Pixie Rock is a rock formation in the Indian Cove area located in the northern most part of “Wonderland of Rocks” in Joshua Tree National Park.
Even though Indian Cove is very small, it offers many rock formations for any taste. There are a number of very short top roping rocks to a few formations high enough to be climbed in two pitches. One of the shortest rock formations is Pixie Rock.
True to its name “Pixie Rock” is very small, yet it receives a lot of attention. Most of the attention is due to a climb called “Silent Scream.” Besides featuring this popular climb, Pixie Rock is situated in a very pleasant little clearing close to the entrance to Indian Cove area. The park service has done a great job of putting an attractive little fence around it to keep the visitors from trampling over native plants. Many climbing parties visit Pixie Rock to hold climbing classes or to top-rope the routes.
Unlike many of the Indian Cove formations, Pixie Rock is not located behind a campsite. Not to worry about having to ask for permission to cross any campsite. You may, however, receive many spectators since Pixie Rock is very close to the main road.
Climbs of Pixie Rock
The earliest documented climbing activity on Pixie Rock dates back to early 1970s when a route called “Who’s First, 5.6” was climbed by Bill Squires and Craig Parsley. In the next few years several more climbs were established, all under the 5.10 range. Then, in 1982, Alan Nelson and Mike Beck top roped a climb on the steep right side. About a year later this climb was bolted and climbed on lead by Glenn Svenson and Michael Pfundt. They named the climb “Silent Scream” and rated it 10a. Wow, 5.10 had come to Pixie Rock. The popularity of Pixie Rock exploded and on several of my trips to Indian Cove I noticed climbers waiting in line for their turn on Silent Scream. It did not take long for climbers to realize the potential for steep climbing on the right side. The extra attention resulted in “Silent But Deadly” rated 10d. For a period of time there seemed to be a controvery about whether “Silent But Deadly” was more difficult than 10d, and actually a 5.11. But, at the end of the day, the guide book author settled for 11b.

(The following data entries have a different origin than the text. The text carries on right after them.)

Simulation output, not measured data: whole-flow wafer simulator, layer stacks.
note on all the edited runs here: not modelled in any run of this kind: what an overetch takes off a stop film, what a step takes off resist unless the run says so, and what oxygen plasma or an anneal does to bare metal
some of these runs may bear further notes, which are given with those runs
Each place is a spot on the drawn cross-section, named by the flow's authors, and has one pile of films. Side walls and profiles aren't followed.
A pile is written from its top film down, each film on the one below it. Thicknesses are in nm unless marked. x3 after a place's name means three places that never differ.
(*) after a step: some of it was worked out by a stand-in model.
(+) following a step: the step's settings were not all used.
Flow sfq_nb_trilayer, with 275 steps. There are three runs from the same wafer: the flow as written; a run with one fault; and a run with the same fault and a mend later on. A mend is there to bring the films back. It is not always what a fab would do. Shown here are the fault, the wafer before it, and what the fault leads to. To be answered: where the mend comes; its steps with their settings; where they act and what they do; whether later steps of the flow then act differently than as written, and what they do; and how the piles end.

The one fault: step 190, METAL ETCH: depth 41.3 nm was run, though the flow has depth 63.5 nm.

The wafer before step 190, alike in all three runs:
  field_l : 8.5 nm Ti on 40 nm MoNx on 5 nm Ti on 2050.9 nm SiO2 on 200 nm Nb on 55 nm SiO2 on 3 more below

A personal note: I top roped “Silent But Deadly” in 1992 and thought it was 10d/11a. I do realize that top roping a climb, as opposed to leading it, tends to reduce the mental factor in difficulty rating.
Climbs of Pixie Rock
|A||Lascivious Conduct, 11c|
|B||Scream Chuck, 5.7 run out|
|C||Vaino's Lost In Pot, 5.7 Run Out/ X=extreme danger|
|D||Who's First, 5.6|
|E||Rhythm Of The Heart, 5.8, X, extreme danger|
|F||Silent Scream, 10a, bolts|
|G||Silent But Deadly, 11a, bolts|
|H||Pixie Stick, 10a, top rope|
Sign with incorrect route information!
Special Note: National Park Service has placed a sign depicting the climbs on Pixie Rock. Unfortunately, the route information on this sign is incorrect. I made an attempt to bring this matter to the attention of the rangers, but their office was closed. Knowing how many climbers climb on Pixie Rock, I’m sure someone else must have alerted the park service of this error.
Please tread lightly. The Access Fund has gone to great lengths posting trail marker for approaches to many of the more popular crags. Do you best to stay on these trails, and where you are forced to use a different path, choose the ones that rain can mend in time. Drainages make for good trails where there are no established trails.
Avoid stepping on native and fragile plants, and do not feed the coyotes. Coyotes are very much used to people and often hang around picnic areas and camp grounds in hopes of getting a hand out. It’s better to let them live their natural life.
There are nine campgrounds in Joshua Tree National Park. At the entrance to the park you are always asked if you would care to have a map and a brochure. The brochure will have plenty of information on the campgrounds and the map will guide you to many of the pleasant hikes throughout the park. You may even get the latest information as to availability of campsites. During the peak season (mid winter through spring) finding a campsite may become a major task. It is highly recommended to use the following link to get more information in advance.
Joshua Tree Camping
When you are camping with friends and sitting around the fire, it is easy to forget that there are other people trying to sleep in the nearby campsites. It is important to put yourself in their shoes. Keep the noise and music to a minimum and certainly not too much past 10 p.m. Your neighbors will smile at you in the morning instead of giving you dirty looks.
How to get there
Indian Cove is located roughly nine miles east of the town of Joshua Tree on highway 62. The sign directing you to Indan Cove is obvious. Turn right, going south, here. If you go as far the town of 29 Palms, you have gone too far. It’s about three miles from here to Indian Cove Campground. Drive south on this road to a ranger station and the enterance to the park. You will be checked at the gate for your America The Beautiful card, or will be charged an enterance fee. Driving past the gate will bring you to the Indian Cove Campground. Pixie Rock is to your right just before entering the campground.